Jacques Sablet
Autoportrait (Self-Portrait), circa 1778

  • Jacques Sablet (Morges, 1749 - Paris, 1803)
  • Autoportrait (Self-Portrait), circa 1778
  • Oil on canvas, 75 x 64 cm (oval)
  • From the museum's founding collection
  • Inv. 731
  • © Musée cantonal des Beaux-Arts de Lausanne

The soft brushwork and warm brown tones in this self-portrait of Jacques Sablet in his travelling coat are typical of the artist’s first period, influenced by the Dutch, Flemish, and German schools. His enjoyment of the thick impasto texture really comes through in the lively dabs of paint on the canvas and the foregrounding of the materiality of colour, which imbibes the brushes and stains the edges of the palette. The short foreground is busy, featuring the crossed lines of the brush and hand-rest and the shadows cast by the brush, palette, and back of the chair. Sablet here demonstrates his mastery of perspective and light.

When this painting joined the museum’s collection, the artist’s identity was a mystery and the work was titled Portrait d’un inconnu (Portrait of an Unknown Man). It has now been definitely identified as a Sablet self-portrait, as confirmed by the style and the fact that the painter is holding his brush in his left hand while his right is gloved: Sablet’s right hand was crippled in an accident. The realistic rendering of the face, with its bushy eyebrows and wart on the forehead, are also recognisable. The subject may not be conventionally attractive, but his features radiate strength and wit.
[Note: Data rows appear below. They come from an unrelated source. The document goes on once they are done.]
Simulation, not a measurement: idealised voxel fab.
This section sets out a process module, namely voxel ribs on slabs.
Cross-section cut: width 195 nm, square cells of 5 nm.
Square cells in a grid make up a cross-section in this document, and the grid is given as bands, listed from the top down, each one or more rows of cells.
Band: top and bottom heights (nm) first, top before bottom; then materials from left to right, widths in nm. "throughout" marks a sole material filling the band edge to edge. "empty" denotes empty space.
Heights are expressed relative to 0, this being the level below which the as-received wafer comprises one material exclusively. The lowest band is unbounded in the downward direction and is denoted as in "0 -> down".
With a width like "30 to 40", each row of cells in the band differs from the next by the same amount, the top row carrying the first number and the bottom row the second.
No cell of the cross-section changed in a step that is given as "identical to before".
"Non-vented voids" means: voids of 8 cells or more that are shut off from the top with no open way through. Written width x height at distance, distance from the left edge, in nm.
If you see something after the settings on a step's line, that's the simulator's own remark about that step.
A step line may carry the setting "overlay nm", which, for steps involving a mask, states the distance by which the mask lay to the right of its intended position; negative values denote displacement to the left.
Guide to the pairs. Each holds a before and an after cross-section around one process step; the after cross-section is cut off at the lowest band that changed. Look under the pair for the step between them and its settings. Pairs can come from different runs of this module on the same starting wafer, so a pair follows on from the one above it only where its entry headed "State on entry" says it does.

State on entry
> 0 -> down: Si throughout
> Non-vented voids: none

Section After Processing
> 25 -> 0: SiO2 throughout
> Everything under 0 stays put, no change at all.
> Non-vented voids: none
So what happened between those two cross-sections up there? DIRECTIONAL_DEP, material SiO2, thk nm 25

When this work was painted, the Vaud-born artist was in Italy, having followed his master Joseph-Marie Vien when he was appointed director of the Académie de France in Rome. Sablet intended to become a history painter after winning a prize at the Académie de Saint-Luc in 1777 and taking first place in the Parma art contest in 1778. His calling is clear in the subject of the painting he is working on: a winged allegory, possibly Minerva, which judging by its format is a study for a more ambitious composition.

Bibliography

Anne van de Sandt, Les frères Jacques et François Sablet. Collections du Musée des Beaux-Arts de Lausanne, Les Cahiers du Musée des Beaux-Arts de Lausanne n. 19, 2015: n. 2.

Anne van de Sandt et alii, Les frères Sablet (1775-1815). Peintures, dessins, gravures, exh. cat. Nantes, Musées départementaux de Loire-Atlantique, Lausanne, Musée cantonal des Beaux-Arts, Rome, Palazzo Braschi, Rome, Carte Segrete, 1985: n. 4.